A good example of an individual with a worldly spirit who rejected godly ministry is Judas Iscariot. This worldly spirit opened the door for a religious spirit that was basically an antichrist, counterfeit spirit. Judas’ prideful, self-serving agenda allowed him to play the religious games, but he had no heart for lost souls. Ministry to Judas meant monetary gain and involvement with people of stature. He had no inclination toward the poor, the outcasts, the sick, the weak, the unlovable or even women. Unfortunately, one doesn’t have to look very far to find this spirit alive and well in the church world today.
People with a worldly spirit end up
betraying Christ for their own gain.
Any time a person’s motive is self-serving it is wrong regardless of how good it may look. For example, if ministry is your primary focus or goal, it is wrong because God’s goal is not ministry butrelationship. Our relationship with God must be foremost—after that being available to feed His sheep, which means personal involvement with them.

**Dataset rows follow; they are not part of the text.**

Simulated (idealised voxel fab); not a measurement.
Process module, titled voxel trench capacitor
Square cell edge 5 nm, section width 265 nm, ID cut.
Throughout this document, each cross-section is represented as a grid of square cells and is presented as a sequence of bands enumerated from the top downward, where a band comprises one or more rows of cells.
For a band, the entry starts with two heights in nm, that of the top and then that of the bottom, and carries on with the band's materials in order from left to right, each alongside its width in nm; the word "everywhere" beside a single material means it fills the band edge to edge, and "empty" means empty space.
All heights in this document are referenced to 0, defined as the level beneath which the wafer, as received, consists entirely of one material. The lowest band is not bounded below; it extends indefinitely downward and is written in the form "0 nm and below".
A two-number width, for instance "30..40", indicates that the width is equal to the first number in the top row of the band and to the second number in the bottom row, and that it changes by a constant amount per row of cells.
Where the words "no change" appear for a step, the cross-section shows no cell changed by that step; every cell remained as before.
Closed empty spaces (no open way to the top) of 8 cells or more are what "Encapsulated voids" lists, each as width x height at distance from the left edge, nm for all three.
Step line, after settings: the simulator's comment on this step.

People with the wrong motivation and/or agenda cannot be trusted because their focus is not on God, but on their goal. Consider the multitudes that followed Jesus for personal benefit until He proclaimed that unless they partook of his flesh and blood (referring to His death) they had no life in them John 6). People nowadays are no different than those in the multitude who do not want to hear about total identification with Christ because it means death to self! We enjoy “playing church” and “socializing” with each other while giving lip service to our comfortable concept of Christianity. But few are willing to pay the price to go all the way and become identified with Jesus. In other words, to come clean and get real means recognizing that “all our righteousness is as filthy rags” to God. It means being humbled at the foot of the cross and giving up personal rights. It means lining up with God’s heart, God’s ways and God’s will whether it “feels good” or not. It means humility, fear of God and integrity through and through.
It is from the point of our own wretched and lost state
that we gain the greatest glimpse of God’s measureless mercy and grace.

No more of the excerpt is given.